The following is from p.57(Real Analysis, by Folland)
My question is following:
Dominated convergence theorem should roughly be: $f_n \rightarrow f, |f_n|\leq g$ a.e., then $\int f = \text{lim}\int f_n$ (not detailed version). How to understand the following is from dominated convergence theorem (there is no $f_n$):
$$\int_{[0,\infty]} f \ \ dm=\text{lim}_{b\rightarrow \infty} \int_0^b f(x) \ \ dx$$
Next, it says "even when $f$ is not integrable". Is this "not Riemann integrable"? And what does that example tell us? (hope for detailed explanation)
You can express the limit in terms of sequences. For any sequence $b_n\to\infty$, the $f_n$ in this case would be $f(x)\chi_{[0,b_n]}$ and the dominated convergence theorem would yield $\int f_n\to\int f$.

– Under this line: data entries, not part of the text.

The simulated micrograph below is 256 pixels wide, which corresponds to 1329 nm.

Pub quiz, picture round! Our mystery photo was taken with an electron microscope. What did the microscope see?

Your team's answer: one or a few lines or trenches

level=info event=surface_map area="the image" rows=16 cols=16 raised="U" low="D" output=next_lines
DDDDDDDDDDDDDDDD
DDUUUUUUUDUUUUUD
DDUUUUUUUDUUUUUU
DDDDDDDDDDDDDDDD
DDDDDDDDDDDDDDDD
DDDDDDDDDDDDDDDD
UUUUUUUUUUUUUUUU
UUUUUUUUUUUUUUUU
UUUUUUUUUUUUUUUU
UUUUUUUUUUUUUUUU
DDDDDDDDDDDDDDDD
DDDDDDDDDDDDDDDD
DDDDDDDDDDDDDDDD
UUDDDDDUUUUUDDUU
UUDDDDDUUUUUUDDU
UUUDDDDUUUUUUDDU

It means "Lebesgue integrable". The function is not Lebesgue integrable because the integrals of the positive and negative parts would evaluate to $\sum \frac 1 {2k} =\infty$ and $\sum \frac 1{2k+1} = \infty$, respectively. On the other hand, the improper Riemann integral evaluates to the alternating series $\sum (-1)^k\frac 1 k$, which converges to a finite value.
What this example tells us is that the Lebesgue integral is able to generalize the proper Riemann integrals but only a subset of the improper Riemann integrals. It does so by showing how the Lebesgue integral can fail to give a result that an improper integral gives.